Why was one of my charges declined?
Declines can happen for a variety of reasons. When we submit a charge to your customer’s bank, they have automated systems that determine whether or not to accept the charge. These systems take various signals into account, such as your customer’s spending habits, account balance, and card information like the expiration date and CVC.

Since these signals are constantly changing, a previously successful card might be declined in the future. Even if all of the card information is correct, and your customer previously had a successful payment, a future charge can still be declined by a bank’s overzealous fraud systems.

How can I find out more information about a specific decline?
We show as much information as we receive from from your customer’s bank about a decline. Unfortunately most declines are generic, so we don’t have much information as to why a charge was specifically declined.

If all of the card information seems correct, it is best to have your customer contact his or her bank, inquire for more information, and ask for future charges to be accepted.

How do I decrease the likelihood of declines?
The correctness of the card number, the expiration data, and the CVC are the primary factors used by the customer’s bank when deciding whether or not to accept a transaction.
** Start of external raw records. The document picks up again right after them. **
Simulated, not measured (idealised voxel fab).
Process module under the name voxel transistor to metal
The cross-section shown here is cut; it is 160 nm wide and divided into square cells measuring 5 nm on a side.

Collecting the CVC can significantly improve your decline rates. If you’re not collecting CVCs and you’re having issues with declines, requiring the value can be a quick fix.

The influence of other data that you collect, like the address or name, varies by card brand. For example, only American Express consider the customer’s name. If you are still seeing troubles with declines after collecting the more influential fields, it might be worthwhile to collect this additional data.